When preparing a cellulose-containing solution using cellulose and a phosphoric acid-containing solvent, three steps can be distinguished in addition to combining the cellulose and the solvent, viz.: 1 reducing the cellulose in size,

2 mixing the cellulose and the phosphoric acid-containing solvent, and

3 dissolving the cellulose in the solvent.

Given the rate at which cellulose is dissolved in a phosphoric acid- containing solvent, steps 2 and 3 cannot be considered independently. When the cellulose and the solvent are intermixed, the cellulose will also dissolve in the solvent. As has been indicated above, the

dissolution of the cellulose can be slowed down by lowering the temperature.

Step 1 can be dissociated from steps 2 and 3. One example of this is the preparation of a solution from powdered cellulose and a phosphoric acid-containing solvent.

As has been indicated above, it is also possible to combine all three steps, i.e., by combining the reduction in size, mixing, and dissolution of the cellulose in a single apparatus equipped such that the cellulose can be reduced in size and mixed in the presence of the solvent.

Especially when cellulose solutions are to be prepared on an economically attractive scale, it is advantageous to combine the aforesaid three steps in a single apparatus, especially if it proves possible to prepare a cellulose solution in such an apparatus in a continuous process, i.e., a preparative process in which starting materials are fed to the apparatus in a more or less constant stream while a cellulose solution is discharged from the apparatus also in a more or less constant stream.

It was found that solutions according to the present invention can be prepared if cellulose and the phosphoric acid-containing solvent are combined in an apparatus in which the shearing forces generated by its mixers and kneaders ensure that there can be intensive mixing of one or more added constituents. In a suitable embodiment the mixing and kneading apparatus used to practice the process according to the invention is a high-shear mixer. Examples of high-shear mixers known to the skilled person include a Linden-Z kneader, an IKA-duplex kneader, a Conterna kneader, or a twin-screw extruder.

A highly suitable embodiment involves making use of an apparatus which also permits particle size reduction. Preferably, the high-shear mixer also permitting particle size reduction is a twin-screw extruder.

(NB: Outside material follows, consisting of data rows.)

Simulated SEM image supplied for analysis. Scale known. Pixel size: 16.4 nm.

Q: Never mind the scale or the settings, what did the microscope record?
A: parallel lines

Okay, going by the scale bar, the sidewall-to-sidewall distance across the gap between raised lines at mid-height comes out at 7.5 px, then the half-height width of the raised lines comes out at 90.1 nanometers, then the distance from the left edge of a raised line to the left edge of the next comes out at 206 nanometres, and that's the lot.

By proper selection of the mixing, kneader, and milling units and their order on the shafts of a twin-screw extruder many different forms of cellulose, such as sheets, strips, scraps, chips, and powder, can be reduced in size where needed and mixed thoroughly with the phosphoric acid-containing solvent before the dissolution of the cellulose in the solvent is slowed down too much by the formation of an impermeable layer.

After combination of the phosphoric acid-containing solvent and the cellulose in a mixing or kneading apparatus, the cellulose is mixed with the solvent and there is cellulose dissolution. The degree of mixing should be such as will prevent the cellulose dissolution being slowed down too much by the formation of an impermeable layer on the cellulose. The cellulose dissolution can be slowed down by lowering the temperature. One advantageous process involves the cellulose and the solvent being combined in an apparatus, with the temperature in the section of the apparatus where the cellulose and the solvent are combined and mixed being less than 30°C, preferably in the range of 0° to 20°C. In another favourable embodiment the solvent, prior to being combined with the cellulose, is cooled such that its temperature is below 25°C. In that case the solvent can be either in the solid or in the liquid state. It is possible to cool the solvent, prior to being combined with the cellulose, in such a way as to be in the form of small pieces of solid solvent.

According to another advantageous embodiment, first a portion of the solvent is mixed with the cellulose, after which the remaining solvent is added to the formed mixture/solution in one or several steps.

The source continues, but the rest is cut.